World gives support to US air strike on Syria
France and Germany will continue efforts through the United Nations to find a peaceful solution to the Syrian crisis, French President Francois Hollande said in a statement on Friday after telephone talks with German
Chancellor Angela Merkel.
The joint statement came after the United States fired missiles at a Syrian airbase from which it said a deadly
chemical weapons attack was launched this week.
"Assad bears full responsibility for this development," the statement said.
Israeli leaders welcomed the U.S. airstrikes in Syria, saying they sent a strong message that the Trump administration would not accept the use of chemical weapons and was a warning to other hostile states, including Iran and North Korea.
Prime Minister Benjamin Netanyahu said Israel stood fully behind the decision to fire more than 50 Cruise missiles at the airfield from where Washington said President Bashar al-Assad's forces launched a deadly chemical attack this week.
Japanese Prime Minister Shinzo Abe voiced support on Friday for U.S. military strikes against Syria after it launched deadly chemical weapons on a rebel-held area earlier this week.
"Many innocent people became victims from the chemical attacks. The international community was shocked by the tragedy that left many young children among the victims," Abe told reporters.
"Japan supports the U.S. government's determination to prevent the spread and use of chemical weapons," he said.
Australian Prime Minister Malcolm Turnbull calling it a "proportionate" response to the use of chemical weapons. U.S. President Donald Trump ordered missile strikes against a Syrian airfield from which a deadly chemical weapons attack was launched, declaring he acted in America's "vital national security interest".

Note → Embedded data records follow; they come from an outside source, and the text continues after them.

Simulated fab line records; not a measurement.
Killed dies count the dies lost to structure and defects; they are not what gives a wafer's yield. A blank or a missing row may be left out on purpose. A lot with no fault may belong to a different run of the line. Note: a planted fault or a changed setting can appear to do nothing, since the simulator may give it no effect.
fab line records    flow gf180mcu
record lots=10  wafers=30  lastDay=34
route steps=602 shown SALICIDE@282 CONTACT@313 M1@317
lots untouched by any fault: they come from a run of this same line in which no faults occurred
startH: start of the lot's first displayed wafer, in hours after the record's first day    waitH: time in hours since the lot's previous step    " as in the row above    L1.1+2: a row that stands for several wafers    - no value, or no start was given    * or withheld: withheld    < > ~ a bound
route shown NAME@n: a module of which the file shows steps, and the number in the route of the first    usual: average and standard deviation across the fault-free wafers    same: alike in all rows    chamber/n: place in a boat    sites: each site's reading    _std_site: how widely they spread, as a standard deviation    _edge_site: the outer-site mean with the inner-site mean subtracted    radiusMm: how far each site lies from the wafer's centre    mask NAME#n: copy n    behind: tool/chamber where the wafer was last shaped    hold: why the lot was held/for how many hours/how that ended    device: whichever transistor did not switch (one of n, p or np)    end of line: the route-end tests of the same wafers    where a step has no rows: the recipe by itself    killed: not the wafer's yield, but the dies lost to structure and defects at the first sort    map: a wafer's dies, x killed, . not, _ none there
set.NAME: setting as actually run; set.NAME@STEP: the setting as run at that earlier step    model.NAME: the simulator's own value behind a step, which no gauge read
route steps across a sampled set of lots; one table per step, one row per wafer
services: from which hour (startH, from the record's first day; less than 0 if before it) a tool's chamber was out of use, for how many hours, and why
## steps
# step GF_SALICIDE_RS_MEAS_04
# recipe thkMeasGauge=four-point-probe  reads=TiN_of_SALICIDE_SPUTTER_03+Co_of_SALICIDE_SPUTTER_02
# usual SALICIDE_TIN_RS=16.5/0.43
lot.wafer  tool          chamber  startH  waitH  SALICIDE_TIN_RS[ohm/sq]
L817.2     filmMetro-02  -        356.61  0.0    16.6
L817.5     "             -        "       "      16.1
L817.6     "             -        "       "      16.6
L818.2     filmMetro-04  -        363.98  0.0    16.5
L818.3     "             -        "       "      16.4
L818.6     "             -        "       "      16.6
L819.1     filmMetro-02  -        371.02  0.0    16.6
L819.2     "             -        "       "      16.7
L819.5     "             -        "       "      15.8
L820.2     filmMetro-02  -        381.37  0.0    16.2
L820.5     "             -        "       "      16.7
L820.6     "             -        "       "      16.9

In a sharp escalation of the U.S. military role in Syria, two U.S. warships fired dozens of cruise missiles from the eastern Mediterranean Sea at the airbase controlled by President Bashar al-Assad's forces in response to the poison gas attack in a rebel-held area on Tuesday, U.S. officials said.
Britain gave its backing.
"The U.K. government fully supports the U.S. action, which we believe was an appropriate response to the barbaric chemical weapons attack launched by the Syrian regime and is intended to deter further attacks," a government spokesman said.
Turnbull said the strikes sent "a vitally important message" that the world would not tolerate the use of chemical weapons.
"The retribution has been proportionate and it has been swift," he told reporters in Sydney. "We support the United States in that swift action."
Turnbull said the military action was not designed to overthrow the Assad regime, although the reported use of chemical weapons did "raise questions as to whether there can be any role for Mr. Assad in any solution or settlement".
Turnbull called on Russia to do more to ensure peace in Syria.
French Foreign Minister Jean-Marc Ayrault said Russia and Iran needed to understand that supporting Assad made no sense and that the escalation of the U.S. military role in Syria was a "warning" to "a criminal regime".
“Use of chemical weapons is appalling and should be punished because it is a war crime," Ayrault told Reuters and France Info radio in the Mauritanian capital, Nouakchott, where he is on a diplomatic visit.
Indonesia, home to the world's largest Muslim population, said it also strongly condemned the use of chemical weapons in Syria.
"At the same time, Indonesia is concerned with unilateral actions by any parties, including the use of Tomahawk missiles, in responding to the chemical weapon attack tragedy in Syria,"
Foreign Ministry spokesman Armanatha Nasir said in a text message.
"Military actions, undertaken without prior authorisation of the U.N. Security Council, are not in line with international legal principles in the peaceful settlement of disputes, as stipulated in the U.N. Charter."
A spokesman for the Polish government said the United States was a guarantor of world peace and there were times when you needed to react.